It's a known issue and can be seen here too:

There are several reasons for this. For example, self reference (function fib() { ... } refers to fib) causes an explicit scope object to be created, and returning involves a longjmp. These weren't yet addressed in #138.

Legimet commented 9 years ago

Thanks. In that case, I won't worry about it now.

svaarala commented 8 years ago

Call handling optimization will happen in 1.4 so moving there.

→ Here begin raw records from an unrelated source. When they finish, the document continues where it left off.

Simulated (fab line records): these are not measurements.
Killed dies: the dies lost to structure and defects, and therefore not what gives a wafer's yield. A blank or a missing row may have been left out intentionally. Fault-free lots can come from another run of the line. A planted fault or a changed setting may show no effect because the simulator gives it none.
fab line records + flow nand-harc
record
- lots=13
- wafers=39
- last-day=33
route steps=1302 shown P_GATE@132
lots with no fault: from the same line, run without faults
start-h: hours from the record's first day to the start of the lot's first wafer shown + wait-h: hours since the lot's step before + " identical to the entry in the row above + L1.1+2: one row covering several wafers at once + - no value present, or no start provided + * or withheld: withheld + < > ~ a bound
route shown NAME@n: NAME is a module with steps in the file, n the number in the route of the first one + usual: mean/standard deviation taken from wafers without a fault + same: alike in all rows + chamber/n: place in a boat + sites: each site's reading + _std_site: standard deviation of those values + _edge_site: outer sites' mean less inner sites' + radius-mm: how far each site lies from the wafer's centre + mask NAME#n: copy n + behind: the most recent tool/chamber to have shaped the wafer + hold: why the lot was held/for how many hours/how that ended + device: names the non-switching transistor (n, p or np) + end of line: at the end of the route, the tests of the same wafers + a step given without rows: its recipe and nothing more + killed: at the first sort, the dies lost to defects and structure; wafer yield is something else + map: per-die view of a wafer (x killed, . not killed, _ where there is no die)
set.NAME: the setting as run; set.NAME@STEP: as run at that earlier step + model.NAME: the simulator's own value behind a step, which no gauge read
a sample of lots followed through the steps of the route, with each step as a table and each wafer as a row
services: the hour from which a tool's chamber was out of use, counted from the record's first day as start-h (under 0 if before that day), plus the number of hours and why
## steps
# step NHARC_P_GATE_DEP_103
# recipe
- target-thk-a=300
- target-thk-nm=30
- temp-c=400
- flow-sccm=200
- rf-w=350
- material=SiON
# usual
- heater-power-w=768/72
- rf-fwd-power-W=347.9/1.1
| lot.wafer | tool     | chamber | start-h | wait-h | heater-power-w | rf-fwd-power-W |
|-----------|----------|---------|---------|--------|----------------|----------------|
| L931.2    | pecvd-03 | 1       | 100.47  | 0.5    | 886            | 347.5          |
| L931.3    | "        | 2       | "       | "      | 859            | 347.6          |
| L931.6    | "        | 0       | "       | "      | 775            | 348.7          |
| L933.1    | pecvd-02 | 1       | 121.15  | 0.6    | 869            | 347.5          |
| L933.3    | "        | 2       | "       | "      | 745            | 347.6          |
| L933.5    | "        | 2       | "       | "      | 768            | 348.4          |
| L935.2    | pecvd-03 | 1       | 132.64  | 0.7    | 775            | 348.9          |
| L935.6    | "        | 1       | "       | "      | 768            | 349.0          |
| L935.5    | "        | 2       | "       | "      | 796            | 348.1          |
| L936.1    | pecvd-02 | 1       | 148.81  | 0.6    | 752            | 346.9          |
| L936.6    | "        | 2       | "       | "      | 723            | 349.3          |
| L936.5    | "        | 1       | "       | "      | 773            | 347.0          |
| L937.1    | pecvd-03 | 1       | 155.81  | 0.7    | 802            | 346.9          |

michael-dwan commented 8 years ago

Does this apply to performance of simple polymorphic classes, as well? I've found the performance of entity lists (in the context of games, or game like applications,) to be a bit on the slow side. I have a pretty dumb example below, generated from CoffeeScript (using its inheritance mechanism). Basically, it does some work up front to create a list of entities, and then those entities are looped over having methods and overloaded methods called. My testing is actually on Android, so, for instance, that run() function is called from Java via JNI, a hundred times or so, after the script is compiled and init has been called. Just the run is being timed, though. Apologies for not having a fully working test case, the Android JNI makes it hairy to package that up for viewing. I'll trying get a simple C case if you like, that can run on desktop.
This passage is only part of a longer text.